Tee Construction with Laser Technology

by Patrick M. O'Brien(pobrien@usga.org), USGA Green Section
first published in the Green Section RECORD, March/April 1991

Constructing level tees is a big challenge for golf course builders and golf superintendents. Traditional grading techniques many times result in surface irregularities. A new laser grading technology, however, is a faster and more efficient method for tee construction today.
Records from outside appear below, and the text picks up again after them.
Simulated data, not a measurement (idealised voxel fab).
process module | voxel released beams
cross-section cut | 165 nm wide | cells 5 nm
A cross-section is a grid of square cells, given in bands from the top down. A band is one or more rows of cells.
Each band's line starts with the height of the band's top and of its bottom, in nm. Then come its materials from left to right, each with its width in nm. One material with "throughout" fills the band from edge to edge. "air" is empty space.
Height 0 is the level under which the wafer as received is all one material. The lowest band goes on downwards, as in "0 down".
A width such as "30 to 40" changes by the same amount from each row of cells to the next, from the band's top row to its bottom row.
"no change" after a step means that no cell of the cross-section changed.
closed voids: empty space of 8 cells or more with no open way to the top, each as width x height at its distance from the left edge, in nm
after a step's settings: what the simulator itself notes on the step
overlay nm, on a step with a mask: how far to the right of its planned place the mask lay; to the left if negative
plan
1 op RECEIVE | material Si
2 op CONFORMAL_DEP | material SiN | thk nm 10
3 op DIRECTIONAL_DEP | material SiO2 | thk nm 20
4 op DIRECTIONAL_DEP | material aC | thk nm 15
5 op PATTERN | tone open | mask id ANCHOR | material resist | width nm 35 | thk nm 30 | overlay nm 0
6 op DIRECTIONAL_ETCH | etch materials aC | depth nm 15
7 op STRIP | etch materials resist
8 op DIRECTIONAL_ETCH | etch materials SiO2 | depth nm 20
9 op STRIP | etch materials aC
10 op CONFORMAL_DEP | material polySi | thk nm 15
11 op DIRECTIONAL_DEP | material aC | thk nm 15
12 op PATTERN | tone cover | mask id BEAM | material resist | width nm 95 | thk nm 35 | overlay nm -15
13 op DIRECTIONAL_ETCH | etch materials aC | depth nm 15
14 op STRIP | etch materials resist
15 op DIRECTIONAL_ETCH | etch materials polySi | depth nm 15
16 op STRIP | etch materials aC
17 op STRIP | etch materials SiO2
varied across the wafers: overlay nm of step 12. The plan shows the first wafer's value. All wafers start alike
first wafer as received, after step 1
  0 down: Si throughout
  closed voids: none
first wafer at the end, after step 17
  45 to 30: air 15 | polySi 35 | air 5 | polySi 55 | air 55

The Seminole Golf Club, in Florida, recently rebuilt its tees using the new laser tee-grading operation. The essential equipment includes a tractor, a landscape boxblade, and the laser apparatus. A laser emitter is stationed adjacent to the tee and is programmed for the amount of slope associated with the nearby terrain. The laser emitter rotates and sends a signal to a receiver mounted on the lever arm of the landscape blade. The receiver relays this signal to the control box on the boxblade itself. The control box connects to the hydraulic lift, which commands the rise and fall of the boxblade based on the laser beam signal to the receiver. A manual override also exists, which allows the tractor operator to make soil adjustments, if necessary.



The laser tee-grading equipment is stationed adjacent to the tee and sends a signal to a receiver mounted on the boxblade.



Laser grading technology aids in the construction of level tees.



A golf superintendent can spend two to three days leveling a tee with a transit, and I'll take a laser-guided boxblade over that tee and discover inaccuracies with just one pass," says Hal Hicks, Seminole's golf superintendent. The boxblade produces a flawless surface as long as the rootzone mixture is free of debris and old roots. The laser method is also faster than using a transit, according to Superintendent Hicks. All tees on a golf course are easily constructed in 7 to 10 days with the laser grader method, compared to 40 to 50 days with other methods. Golf course renovator Ed Connor, who uses this technology, did the Seminole project.

For smaller tees, a modification of this laser technology is possible. The Honors Club, in Tennessee, didn't have enough room for the tractor and boxblade to operate on their smaller pod-type tees. Instead, a method similar to laying a concrete foundation was selected by golf superintendent David Stone. However, the laser emitter, rather than a transit, determined all perimeter stake elevations. A unique wooden border, set one inch above the grade with a laser emitter, allowed for accurate placement of the rootzone mixture over the subsurface. Once the new rootzone was compacted through vibration with a concrete finisher, a flat board was pulled across the foundation border for final grading.

The new laser tee-grading operation has helped these two golf courses. For new golf courses or older tees that have become unlevel, consider using this technology for the most level tees ever at your golf course.